The need for provenance with BYO authenticators
There is a strong desire to allow users of two-factor authentication to “bring your own” (BYO) physical authenticator (often referred to as a “token”). This relieves the user from keeping (and keeping track of) separate physical authenticators for each service, and spreads the cost of authenticators among multiple services. It also simplifies the process of enrolling a new user in an account when a physical authenticator does not need to be conveyed (e.g., mail, in person) to that user. Bringing your own authenticator, however, adds a new element of uncertainty.
The impact of an account breach is not limited to the user: the service, and often other users, are often also impacted. The service, at a minimum, has to bear the cost of incident response, even if that only involves aid to the user. Account breaches may affect other users on the service or impact the service itself (consider industrial control systems and critical infrastructure here). It isn’t just the user that has a stake in the security of authentication.

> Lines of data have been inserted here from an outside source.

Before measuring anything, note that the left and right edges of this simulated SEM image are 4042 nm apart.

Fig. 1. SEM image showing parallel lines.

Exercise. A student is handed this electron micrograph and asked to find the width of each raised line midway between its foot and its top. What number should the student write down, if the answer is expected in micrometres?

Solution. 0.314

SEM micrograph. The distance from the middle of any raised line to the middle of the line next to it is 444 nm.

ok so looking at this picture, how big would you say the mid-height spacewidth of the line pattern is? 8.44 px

When authenticators, particularly hardware-based physical authenticators, are issued by the service itself, the service knows all about their strength. For example, if the user is issued a one-time password (OTP) device, the service knows that the authenticator secret is embedded in hardware, what the characteristics of that hardware are, and can assess the strength of authentication accordingly.
If the user brings their own authenticator, how can the service make that determination? For many authenticator types, particularly where the strength is determined by the authenticator’s hardware characteristics, more information is needed. For example, it is generally not possible to distinguish an authentication made using a cryptographic device (e.g., smart card) from one made using a software-based cryptographic certificate. The protocols for those two authenticators can be identical.
Fortunately, some authenticators are beginning to provide assertions of their provenance along with the authentication transaction. Most notably, FIDO authenticators supply signed assertions about the type of authenticator used, assuming of course that the authenticator maintains its integrity. In practice, this information is most valuable for high assurance authenticators, and these are the ones that protect their integrity the best.
For other BYO authenticators, it’s probably safest to assume the worst: that a relatively weak authenticator is being used. For client certificate-based authentication, assume that the certificate is held in software and is not protected by a passphrase. For one-time passwords, assume that a software implementation is being used in the absence of reliable information to the contrary.
It took me a while to appreciate the value of provenance assertions; at first, I had viewed them as a DRM-like feature to allow only licensed authenticators to be used. But they have real value in establishing the strength of the authentication transaction.
Image “RSA Tokens” by Flickr user Edwin Sarmiento used under Creative Commons BY-SA 2.0 license.
Thanks for writing this up!
The goals of attestation makes sense to me at face value: allow the Verifier to have a high assurance about characteristics of the authenticator being used.
However, things get a lot trickier in practice. Adam Langley has a great post on Webauthnn and speaks about potential problems with attestation when serving public users: https://www.imperialviolet.org/2018/03/27/webauthn.html#attestation.
Also, what happens when one of the authenticators in the batch of 100k that use the same attestation key becomes compromised? Now, all of those devices in the same batch can be impersonated. A Verifier cannot be sure that an attestation claiming to be from that batch is genuine, so do they reject it and only accept authentication requests from devices with “known good” attestation keys to be as sure as possible that the authenticators have certain security properties? If yes, then all of the devices in that 100k batch will now be rejected.
How often this will happen depends on a bunch of factors, but it is certainly bound to happen at some point.
Thoughts?
Thanks for pointing out Adam’s post; very relevant.
In most cases, transactions performed by “the public” only require AAL2 authentication strength as defined by NIST SP 800-63B https://pages.nist.gov/800-63-3/sp800-63b.html#sec4. Provenance (attestation) gets to be important if you need to prove that an authenticator has more strength, like that it is a hardware-based authenticator (for use at AAL3) or that it is a multi-factor authenticator (using a memorized secret or biometric to unlock the authentication secret). So I agree with Adam but would state it a bit differently: ignore attestation unless you need it to establish the authenticator strength.
Attestation generally is checked when the authenticator is registered on first use with a given CSP/RP. When subsequent authentications are done, it isn’t necessary to recheck the attestation, and I don’t think the FIDO protocol even offers it then. So if an attestation certificate needs to be revoked (not sure how this works) because of a private key compromise, registered authenticators would continue to function. It’s just that authenticators from that batch wouldn’t be able to be registered at sites requiring attestation. This isn’t to say that attestation key compromise isn’t a problem, but that it’s not as serious as “100k authenticators stop working”.